OBSERVATIONS.

The design of this operation is to incorporate and unite an Oil with a Volatile Alkali. Spirit of Wine is added in the distillation of the Volatile Salt, intended for this purpose, in order to prepare it for receiving the Oil, and combining more easily therewith. This Salt hath the property, as was shewn in the preceding operation, to carry up with it part of the substances with which it is distilled. On this occasion therefore, it is impregnated with a little of the Spirit of Wine; and this Spirit, which contains in itself an oily matter, and is the solvent of Oils, cannot fail to facilitate the union of the Oil with the Volatile Salt, as it serves for a medium between them. Yet it must not be considered as a necessary one. A Volatile Salt, sublimed with Salt of Tartar alone, would also very readily take up any Oil with which it should be distilled. We have seen that Volatile Alkalis are originally impregnated with much Oil, which is radically dissolved in them; and consequently they have a great affinity with that substance. So that if we distil them with Spirit of Wine, at the beginning of this operation, we do it not out of any necessity, but only with a view to accelerate or facilitate the intended union.

In this distillation the Volatile Alkali always rises first, and before the Spirit of Wine; which proves that it is much more volatile, though it be more ponderous than the Spirit.
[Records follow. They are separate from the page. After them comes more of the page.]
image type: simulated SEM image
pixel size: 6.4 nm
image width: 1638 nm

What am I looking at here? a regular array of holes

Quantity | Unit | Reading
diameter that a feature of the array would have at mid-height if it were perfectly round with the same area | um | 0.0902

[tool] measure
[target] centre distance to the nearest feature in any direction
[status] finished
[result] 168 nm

If the Spirit of Wine used in this distillation be very aqueous, it will dissolve the Salt as it comes over, and will reduce it into a Spirit: but if, on the contrary, it be well dephlegmated, the Volatile Alkali will remain in a concrete form, and will not be dissolved in this first distillation.

If you desire to have the Volatile Salt entirely dissolved in the Spirit of Wine, though highly dephlegmated, it must be repeatedly distilled a great number of times with the same Spirit of Wine: for, though the small quantity of Spirit of Wine, with which it unites in the first distillation, be not capable of reducing it into a liquid, yet, as it takes up more and more every time it is distilled, it dissolves at last, and then with the Spirit of Wine forms a fluid that appears perfectly homogeneous. The Volatile Alkali is now rendered considerably milder by the union thus contracted, and is accordingly called the Dulcified Volatile Spirit of Sal Ammoniac.

When well dephlegmated Spirit of Wine is mixed with a Volatile Spirit of Sal Ammoniac, perfectly saturated with Volatile Salt, these two liquors together immediately form a white opaque coagulum. But for this purpose you must not use a Volatile Spirit distilled with Lime; for then the experiment will not succeed.

This coagulum does not seem to be the effect of an intimate union between the two substances mixed together, like that which results from the union of a Fixed Alkali with an Oil. It hath just now been shewn that Spirit of Wine and a Volatile Alkali do not readily unite together. I believe the effect rather depends on this, that Spirit of Wine hath a greater affinity than the Volatile Salt with water; and therefore the Spirit, which ought to be perfectly dephlegmated, attracts the water wherein the Volatile Salt was dissolved, which thereupon recovers its concrete form; and being at that time mixed with the Spirit of Wine, it keeps that Spirit locked up among its parts, and hinders it from appearing with its natural fluidity.

What confirms this notion is, that the coagulum, which at first seems to make but one whole, soon separates into two parts, whereof one, which is solid, and nothing but the Volatile Salt concreted, lies at the bottom of the vessel; and the other, which is fluid, cannot be mistaken for any thing but the Spirit of Wine, which, being disengaged from the particles of Salt, recovers the form of a liquid, and, being the lightest, floats over the Salt. Yet these two substances, though now very distinct from each other, are not so pure as before they were mixed together. The Spirit of Wine hath dissolved a little of the Volatile Salt; and, on the other hand, the Volatile Salt retains a little of the Spirit of Wine. They may indeed be perfectly united and blended with each other, by the method above delivered; that is, by being frequently distilled and cohobated together, till they form one mixt; but then that mixt will be in a liquid form.

The first time this mixture is distilled, a great deal of Volatile Salt rises first, which is very fit to unite with an Essential Oil, and so to become a Volatile Oily Aromatic Salt.

THE END.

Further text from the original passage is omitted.